My thesis: The pornography industry does the worst to women and brings out the worst in men. Let me explain this claim.
I am a retired University of Texas professor who began studying the pornography industry in 1988, which led to a doctoral dissertation, scholarly articles, and three books on the subject. The conclusions I reached in my academic work about the harms of pornography led me contribute to the feminist anti-pornography movement, focusing on organizing public education events and writing for general audiences. These academic and activist activities are connected: Every year, more and more scholarly research in psychology and sociology is published that validates the insights of that feminist analysis, which makes the social movement more important than ever.
Today I want to speak about the centrality of the feminist critique to understanding pornography, in the context of a larger feminist critique of sexual exploitation and men’s violence. I emphasize this for three reasons.
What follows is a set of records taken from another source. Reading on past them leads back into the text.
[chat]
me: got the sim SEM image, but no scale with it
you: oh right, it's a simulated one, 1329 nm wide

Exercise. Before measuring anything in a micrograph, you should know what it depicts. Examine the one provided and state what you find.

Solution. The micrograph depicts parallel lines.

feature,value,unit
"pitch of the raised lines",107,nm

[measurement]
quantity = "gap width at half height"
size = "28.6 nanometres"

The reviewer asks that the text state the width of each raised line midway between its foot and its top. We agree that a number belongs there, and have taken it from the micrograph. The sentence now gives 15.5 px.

First, there are feminists who defend, and even celebrate, the pornography industry. Instead of confronting the sexual exploitation of women that is at the heart of the industry, these feminists claim to be defending “sex workers” or supporting “sexual expression.” The pornography industry does not treat the women who perform with even the minimal protection that should be accorded to workers, because exploitation is at the core of both the “entertainment” they produce and the process by which it is produced. The industry’s business model will never promote expression that is consistent with human flourishing. It is crucial to challenge pro-pornography feminism with a critique that has been developed by women in the feminist anti-pornography movement, which includes many survivors of the sexual-exploitation industries.
Second, there are other critics of pornography who work from conservative and religious frameworks. While there are some shared values and similar arguments made by feminist and conservative critics, the feminist analysis is part of a larger challenge and resistance to patriarchy, a system of institutionalized male dominance.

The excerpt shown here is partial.